The nation witnessed the inauguration yesterday of Joseph R. Biden Jr., the 46th president of the United States. As is usually the case with a new administration, much of the nation’s attention will be focused on new proposals or actions taken by the new president that will determine federal policy on a number of issues. But while there is a new president and a new U.S. Congress in Washington, D.C., our association also needs to be watchful of policy initiatives being proposed at the state and local levels. We should also continue to monitor grassroots efforts by groups advocating policies that can hinder commercial development industry, including wage theft ordinances.

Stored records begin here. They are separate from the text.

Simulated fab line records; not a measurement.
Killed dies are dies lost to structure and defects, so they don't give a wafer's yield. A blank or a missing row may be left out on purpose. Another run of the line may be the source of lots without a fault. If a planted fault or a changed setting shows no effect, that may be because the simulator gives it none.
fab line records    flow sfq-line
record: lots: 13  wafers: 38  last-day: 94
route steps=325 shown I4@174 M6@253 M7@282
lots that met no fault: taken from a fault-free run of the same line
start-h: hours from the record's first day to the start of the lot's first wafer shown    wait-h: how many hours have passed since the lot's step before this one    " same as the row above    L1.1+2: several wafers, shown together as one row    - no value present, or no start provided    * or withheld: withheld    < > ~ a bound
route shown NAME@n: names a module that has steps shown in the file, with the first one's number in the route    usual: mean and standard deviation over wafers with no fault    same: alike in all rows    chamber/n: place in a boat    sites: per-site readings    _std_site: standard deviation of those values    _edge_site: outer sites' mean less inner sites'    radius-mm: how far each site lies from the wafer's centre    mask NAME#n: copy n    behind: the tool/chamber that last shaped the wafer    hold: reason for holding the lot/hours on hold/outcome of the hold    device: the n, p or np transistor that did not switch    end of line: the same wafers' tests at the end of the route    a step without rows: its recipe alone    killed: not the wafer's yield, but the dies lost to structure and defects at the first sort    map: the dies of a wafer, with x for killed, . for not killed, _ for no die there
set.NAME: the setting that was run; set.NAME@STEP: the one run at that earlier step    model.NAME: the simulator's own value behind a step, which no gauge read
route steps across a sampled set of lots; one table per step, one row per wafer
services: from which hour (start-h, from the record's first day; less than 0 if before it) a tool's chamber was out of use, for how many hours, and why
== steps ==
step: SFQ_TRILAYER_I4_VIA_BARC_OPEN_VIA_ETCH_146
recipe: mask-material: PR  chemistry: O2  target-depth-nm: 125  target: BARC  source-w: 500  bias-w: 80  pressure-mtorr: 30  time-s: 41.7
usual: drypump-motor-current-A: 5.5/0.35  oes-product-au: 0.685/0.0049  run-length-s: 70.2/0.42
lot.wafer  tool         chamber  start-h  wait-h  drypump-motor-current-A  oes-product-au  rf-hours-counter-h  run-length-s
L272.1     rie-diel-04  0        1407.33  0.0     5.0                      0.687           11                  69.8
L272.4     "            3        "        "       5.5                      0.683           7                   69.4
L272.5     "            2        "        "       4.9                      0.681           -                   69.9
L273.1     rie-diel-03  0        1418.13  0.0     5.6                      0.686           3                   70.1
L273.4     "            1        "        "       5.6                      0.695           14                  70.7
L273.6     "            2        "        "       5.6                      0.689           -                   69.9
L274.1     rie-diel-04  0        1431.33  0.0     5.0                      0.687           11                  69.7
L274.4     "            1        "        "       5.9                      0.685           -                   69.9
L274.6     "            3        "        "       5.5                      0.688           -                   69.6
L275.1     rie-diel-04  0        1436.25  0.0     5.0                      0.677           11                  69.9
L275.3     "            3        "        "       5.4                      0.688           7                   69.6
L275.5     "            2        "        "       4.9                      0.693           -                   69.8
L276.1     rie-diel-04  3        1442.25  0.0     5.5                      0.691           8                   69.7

What exactly is wage theft?
Legal Match defines wage theft as “the unlawful practice of employers not paying their employees the full amount for the work they have performed.” Federal law on this issue is limited. The Fair Labor Standard Act of 1938 (FLSA) establishes a national standard on labor matters, including the federal minimum wage. However, it does not prevent state and local governments from taking additional actions, except where those actions conflict the federal law. In this case, FLSA is the floor, not the ceiling.
The resulting broad definition can be interpreted in various ways. Some employers may argue that the definition of wage theft by state and local governments is too subjective and unjustly intrudes upon the contractual relationship between an employer and employee. A broader definition allows for greater interpretation and potential government oversight. The Office of the Attorney General in Minnesota has provided examples of “wage theft” violations:
- Paying less than the minimum wage
- Not paying overtime
- Requiring employees to work off-the-clock
- Not paying final wages
- Unauthorized deductions from paychecks
- Worker misclassification (i.e., classifying an employee as an independent contractor)
- Stealing tips
Depending on the level of wage theft, employers can be charged with a felony and sentenced up to 20 years in prison and fined up to $100,000 in Minnesota.
Local governments have taken action to protect workers through local “wage theft” ordinances. The Columbus City Council adopted a new ordinance in September 2020 that applies to any employer that contracts with the city or receives a local incentive or grant. According to Vorys, Sater, Seymour and Pease LLP, once the city has determined that a “wage theft” violation has occurred, there are a broad range of penalties that can impact development, such as unilaterally reducing a local tax incentives or abatements, withdrawing building permits or issuing a stop work order.
Local governments may also determine that an employer may have performed a wage theft violation by not paying a fair wage or underpaying an employee for the worked performed and adjust the compensation. It may be argued that local wage theft ordinances are a way for local governments to establish their own “minimum wage,” irrespective of federal and state laws.
State and local governments are likely to debate and possibly enact legislation to address wage theft issues. This will present serious challenges for private businesses and commercial real estate. It is important for NAIOP chapters and their members to remain engaged in order to have their voices heard with policymakers.
Toby Burke is the Senior Director of State and Local Affairs for NAIOP.